Equinox

The past few days have been lovely. The sap is running furiously. Sunlight fills the house. Outback, in the woods, the first greenery of spring has risen to replace the departing snowbanks.

Given a spell of warm temperatures, and ample ground water,  Life’s green fire moves to fill the world. At first, this movement towards verdancy, seems hesitant. Nights are still cold, and snow can return. Only the most hardy of plants venture forth tendrils to bathe in the increasing light.  At the Equinox, the sun’s rays still falls at a steep angle, casting deep shadows throughout the forest.

In the days and weeks to come, the sun’s light will strengthen. In another ten weeks the soil will be warm enough to begin to put in the garden. We’ve already begun to peruse the greenhouses!

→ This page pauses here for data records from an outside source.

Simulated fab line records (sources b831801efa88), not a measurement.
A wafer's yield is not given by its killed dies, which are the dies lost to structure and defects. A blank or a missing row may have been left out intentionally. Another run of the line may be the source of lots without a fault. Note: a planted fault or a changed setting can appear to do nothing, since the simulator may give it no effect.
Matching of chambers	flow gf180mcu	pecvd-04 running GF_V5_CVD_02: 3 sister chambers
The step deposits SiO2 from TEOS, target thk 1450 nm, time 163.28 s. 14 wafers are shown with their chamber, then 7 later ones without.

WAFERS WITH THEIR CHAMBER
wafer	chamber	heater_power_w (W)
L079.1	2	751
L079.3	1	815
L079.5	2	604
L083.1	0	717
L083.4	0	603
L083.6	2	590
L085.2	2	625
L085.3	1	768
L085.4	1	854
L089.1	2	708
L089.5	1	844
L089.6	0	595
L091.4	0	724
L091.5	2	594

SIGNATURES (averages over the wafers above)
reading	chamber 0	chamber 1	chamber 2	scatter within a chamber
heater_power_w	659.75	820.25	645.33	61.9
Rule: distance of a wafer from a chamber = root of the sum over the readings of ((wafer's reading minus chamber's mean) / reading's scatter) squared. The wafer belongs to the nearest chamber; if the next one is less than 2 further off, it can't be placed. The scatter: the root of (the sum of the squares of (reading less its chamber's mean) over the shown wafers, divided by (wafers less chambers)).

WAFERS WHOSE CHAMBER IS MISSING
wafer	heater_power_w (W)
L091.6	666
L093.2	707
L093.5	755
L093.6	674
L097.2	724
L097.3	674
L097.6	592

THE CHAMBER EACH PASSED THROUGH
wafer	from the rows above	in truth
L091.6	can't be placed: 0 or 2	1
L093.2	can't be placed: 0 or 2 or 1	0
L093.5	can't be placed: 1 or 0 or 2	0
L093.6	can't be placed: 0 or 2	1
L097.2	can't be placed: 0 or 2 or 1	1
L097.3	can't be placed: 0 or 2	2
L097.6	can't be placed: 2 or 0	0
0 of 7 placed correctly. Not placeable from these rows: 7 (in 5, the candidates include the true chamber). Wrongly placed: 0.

Thus, as we approach tomorrow’s Equinox, we are reminded that Nature stands on the fulcrum of the year: no longer winter, not quite spring. Here in Vermont we call this time “mud season”, the time when the deep frost of winter slowly leaves the ground and yields mud. Back roads become mires, challenging even for four-wheel drive vehicles. Yet, soon mud season, too, will be a memory, its  challenges the stuff of local legend and family humor.

Each moment of our lives is a fulcrum. In the next instant we will no longer be who we are now, nor who we will be in another moment. Life is flux. The Equinox reminds us that like all of Nature, all of Life, we are ever-changing. Because there is change, there is also hope.